Koltun named bishop for Kyiv


by Roman Woronowycz
Kyiv Press Bureau

KYIV - The Ukrainian Greek-Catholic Church appointed Bishop Mykhail Koltun as the new exarch of the Kyiv-Vyshhorod Exarchate on November 13.

He replaces Bishop Lubomyr Husar, who was bestowed extraordinary powers as auxiliary bishop to the leader of the Greek-Catholic Church, Cardinal Myroslav Ivan Lubachivsky, on October 14 by the Synod of Bishops. Bishop Husar was head of the Kyiv-Vyshhorod Exarchate for little more than six months before being elevated to assist the ailing Archbishop Lubachivsky.

Rome confirmed the new posting of Bishop Koltun, who will temporarily retain his position as leader of the Zboriv Exarchate.

The new bishop of Kyiv-Vyshhorod, who was born on March 28, 1949, has had a dramatic rise through the ranks of the Church. He was installed a bishop in September of 1993, the first bishop consecrated in Ukraine from the time the Church went underground in 1946.

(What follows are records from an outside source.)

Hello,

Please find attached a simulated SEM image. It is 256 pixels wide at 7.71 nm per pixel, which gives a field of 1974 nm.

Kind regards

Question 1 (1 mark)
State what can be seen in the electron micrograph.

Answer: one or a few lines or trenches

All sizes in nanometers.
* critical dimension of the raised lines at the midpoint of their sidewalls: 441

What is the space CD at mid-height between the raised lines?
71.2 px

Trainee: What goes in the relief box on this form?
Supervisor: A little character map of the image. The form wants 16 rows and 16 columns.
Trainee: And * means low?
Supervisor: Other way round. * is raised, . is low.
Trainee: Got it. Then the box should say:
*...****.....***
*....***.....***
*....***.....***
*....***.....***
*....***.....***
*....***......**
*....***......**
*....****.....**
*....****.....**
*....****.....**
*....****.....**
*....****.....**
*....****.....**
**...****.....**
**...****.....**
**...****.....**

The installation took place at St. George Cathedral in Lviv, the seat of the Ukrainian Greek-Catholic Church, and was concelebrated by Cardinal Lubachivsky and Archbishop Vasyl Sterniuk, as well as Bishop Sofron Dmyterko of the Ivano-Frankivsk Exarchate.

Merely 12 years had passed since Archbishop Sterniuk ordained him a priest in 1981. In those years he had also held the title of vicar of the Redemptorist Fathers of Lviv.

With his installation as Kyiv exarch, scheduled for December 22, Bishop Koltun becomes the head of the newest exarchate in Ukraine and the one that one day the Church hopes to make its seat, according to Bishop Husar. Speaking at the November 13 press conference at which Bishop Koltun was announced as the new Kyiv-Vyshhorod leader (although he was not present), Bishop Husar said it is only natural that Kyiv, the capital of Ukraine and center of Ukrainian Christianity, eventually become the seat of the Greek-Catholic Church.

In other remarks, he said that scheduled celebrations of the 400th anniversary of the Brest Union in Kyiv had been canceled because the Church had not received permission from the Ukrainian government. He made no comment as to why the government refused the Church's request to hold celebrations at the Kyiv Opera House.